Scheduled to reach dealerships early in 2023, the release date for the Ford Escape isn't too far away. It is already available to order in the USA.
Starting at an MSRP of $27,500, the price of the 2023 Ford Escape is only $315 more than the 2022 version. From there, you're looking at a cost of $28,845 for the Active and $29,840 for the new ST-Line. The ST-Line Select is $34,040, the Platinum is $37,465, and the ST-Line Elite goes for $38,460.

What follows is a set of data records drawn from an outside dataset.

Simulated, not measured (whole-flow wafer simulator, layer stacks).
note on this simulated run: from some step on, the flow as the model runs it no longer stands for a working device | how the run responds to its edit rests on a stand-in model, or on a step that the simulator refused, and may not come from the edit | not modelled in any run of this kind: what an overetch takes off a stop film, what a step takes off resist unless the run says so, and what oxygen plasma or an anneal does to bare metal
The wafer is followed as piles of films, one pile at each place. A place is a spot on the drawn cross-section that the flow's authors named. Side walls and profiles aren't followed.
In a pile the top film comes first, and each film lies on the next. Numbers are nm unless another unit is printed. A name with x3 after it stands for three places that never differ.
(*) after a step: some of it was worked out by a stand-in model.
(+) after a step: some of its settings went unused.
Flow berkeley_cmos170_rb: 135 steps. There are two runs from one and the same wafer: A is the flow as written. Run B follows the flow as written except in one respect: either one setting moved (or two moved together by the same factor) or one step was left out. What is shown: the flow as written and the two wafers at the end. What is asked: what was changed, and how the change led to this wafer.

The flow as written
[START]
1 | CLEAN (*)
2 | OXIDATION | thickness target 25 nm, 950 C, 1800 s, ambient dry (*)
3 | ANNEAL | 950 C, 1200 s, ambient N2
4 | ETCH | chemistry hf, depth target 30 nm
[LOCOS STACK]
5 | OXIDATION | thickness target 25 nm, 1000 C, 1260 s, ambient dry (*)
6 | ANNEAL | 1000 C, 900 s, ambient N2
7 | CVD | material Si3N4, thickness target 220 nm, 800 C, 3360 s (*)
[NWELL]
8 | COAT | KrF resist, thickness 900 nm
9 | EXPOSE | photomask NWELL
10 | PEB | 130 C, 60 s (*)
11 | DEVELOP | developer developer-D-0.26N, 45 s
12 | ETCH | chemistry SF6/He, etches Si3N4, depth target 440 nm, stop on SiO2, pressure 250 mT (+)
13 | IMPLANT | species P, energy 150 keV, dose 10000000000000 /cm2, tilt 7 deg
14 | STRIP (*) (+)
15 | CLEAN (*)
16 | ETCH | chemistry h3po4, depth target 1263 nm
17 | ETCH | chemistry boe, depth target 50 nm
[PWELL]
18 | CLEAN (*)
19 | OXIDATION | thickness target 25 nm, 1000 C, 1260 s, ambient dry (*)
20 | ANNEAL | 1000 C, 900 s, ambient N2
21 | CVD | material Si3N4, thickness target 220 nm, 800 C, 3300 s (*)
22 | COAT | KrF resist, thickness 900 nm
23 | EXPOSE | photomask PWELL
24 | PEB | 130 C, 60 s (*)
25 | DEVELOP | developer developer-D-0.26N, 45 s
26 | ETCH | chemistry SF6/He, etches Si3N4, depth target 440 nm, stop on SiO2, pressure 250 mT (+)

As mentioned, Honda has just released an all-new CR-V and that starts at a pricier $31,110. The CR-V lacks a sportier derivative but it's a more practical and premium-feeling vehicle. Another extremely popular compact crossover is the enduring Toyota RAV4 which starts at $27,575 - just $75 more than the 2023 Escape. Beyond these Japanese combatants, there is no shortage of compact crossover rivals from the likes of Hyundai and Kia.
The pre-facelift Escape had neat, if slightly generic, styling. While we can't say that the exterior of the new Ford Escape is groundbreaking in any way, it is a definite improvement. New LED reflector headlamps with signature lighting are standard, and these flank a reshaped grille with harder edges than before. Customers can spec a "coast to coast" LED light bar that runs across the headlight clusters. There isn't much of a difference in the look of the rear end, and perhaps Ford could've done more here to distinguish the 2023 model.
For some real flair, you'll want to take a look at the new ST-Line (pictured here in ST-Line Elite guise). This model comes with a black mesh grille, a unique rear skid plate, and a single-wing rear spoiler. With the available 19-inch machine-faced Ebony painted wheels, it looks even better.
The base model comes with a Piano Black grille, black mirror caps, dual chrome exhaust tips, and a body-color rear spoiler. Moving up a notch to the Active gets you a power liftgate and a chrome strip for the grille. Right at the top of the range, the Platinum has LED fog lamps.
Wheel sizes range from 17 inches on lower trims (steel on the base model) to 19s on the top models. One attractive standalone option is a panoramic vista roof for $1,595, but you won't find it on the base model.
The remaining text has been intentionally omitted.